"Term" is a generalized element contains within a document. A "term" is a generalized idea of what a document contains. (e.g. a term can be a word, a phrase, or a concept).
Intuitively, the relevancy of a document to a term can be calculated from the percentage of that term shows up in the document (ie: the count of the term in that document divide by the total number of terms in it). We called this the "term frequency"

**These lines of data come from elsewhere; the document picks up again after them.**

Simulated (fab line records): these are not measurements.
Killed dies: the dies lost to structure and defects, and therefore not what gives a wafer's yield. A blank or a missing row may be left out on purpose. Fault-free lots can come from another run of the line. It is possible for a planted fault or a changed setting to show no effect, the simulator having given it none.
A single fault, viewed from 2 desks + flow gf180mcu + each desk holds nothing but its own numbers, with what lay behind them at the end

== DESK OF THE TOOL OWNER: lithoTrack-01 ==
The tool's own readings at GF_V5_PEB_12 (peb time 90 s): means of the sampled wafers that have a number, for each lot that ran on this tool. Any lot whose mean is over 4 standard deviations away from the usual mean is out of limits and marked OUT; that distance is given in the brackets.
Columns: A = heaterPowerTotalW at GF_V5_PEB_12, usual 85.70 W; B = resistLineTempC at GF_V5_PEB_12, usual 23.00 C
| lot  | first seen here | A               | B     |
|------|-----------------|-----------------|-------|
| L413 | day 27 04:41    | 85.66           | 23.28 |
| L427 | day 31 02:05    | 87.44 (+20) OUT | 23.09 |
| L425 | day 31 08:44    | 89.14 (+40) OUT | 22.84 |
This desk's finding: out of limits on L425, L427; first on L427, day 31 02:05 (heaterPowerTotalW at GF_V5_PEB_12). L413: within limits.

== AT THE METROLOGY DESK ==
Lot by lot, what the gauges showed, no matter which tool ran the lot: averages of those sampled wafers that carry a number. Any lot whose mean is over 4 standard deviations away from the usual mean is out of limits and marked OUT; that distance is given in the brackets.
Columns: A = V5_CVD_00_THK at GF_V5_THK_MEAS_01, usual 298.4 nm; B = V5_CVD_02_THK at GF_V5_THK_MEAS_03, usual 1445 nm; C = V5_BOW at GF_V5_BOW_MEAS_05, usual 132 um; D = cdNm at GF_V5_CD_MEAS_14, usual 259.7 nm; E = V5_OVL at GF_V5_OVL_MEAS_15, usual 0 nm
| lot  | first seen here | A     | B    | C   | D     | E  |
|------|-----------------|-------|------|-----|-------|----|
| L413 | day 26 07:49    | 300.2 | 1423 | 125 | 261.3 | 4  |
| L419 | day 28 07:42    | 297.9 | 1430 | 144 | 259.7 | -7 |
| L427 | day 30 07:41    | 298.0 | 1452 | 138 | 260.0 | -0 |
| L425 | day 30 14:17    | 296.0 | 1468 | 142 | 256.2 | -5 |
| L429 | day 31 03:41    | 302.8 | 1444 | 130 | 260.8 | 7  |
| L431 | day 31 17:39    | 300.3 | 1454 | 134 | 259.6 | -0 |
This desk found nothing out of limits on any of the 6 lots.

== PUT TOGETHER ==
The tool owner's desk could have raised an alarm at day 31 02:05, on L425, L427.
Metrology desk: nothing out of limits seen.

On the other hand, if this is a very common term which appears in many other documents, then its relevancy should be reduced. (ie: the count of documents having this term divided by total number of documents). We called this the "document frequency"
The overall relevancy of a document with respect to a term can be computed using both the term frequency and document frequency.
relevancy = term frequency * log (1 / document frequency)
This is called tf-idf. A "document" can be considered as a multi-dimensional vector where each dimension represents a term with the tf-idf as its value.
Compute TF-IDF using Map/Reduce
To extract the terms from a document, the following process is common
- Extract words by tokenize the input streams
- Make the words case-insensitive (e.g. transform to all lower case)
- Apply n-gram to extract phrases (e.g. statistically frequent n-grams is likely a phrase)
- Filter out stop words
- Stemming (e.g. transform cat, cats, kittens to cat)
We use multiple rounds of Map/Reduce to gradually compute …
- the word count of per word/doc combination
- the total number of words per doc
- the total number of docs per word. And finally compute the TF-IDF
Implementation in Apache PIG
There are many ways to implement the Map/Reduce paradigm above. Apache Hadoop is a pretty popular approach using Java or other programming language (ie: Hadoop Streaming).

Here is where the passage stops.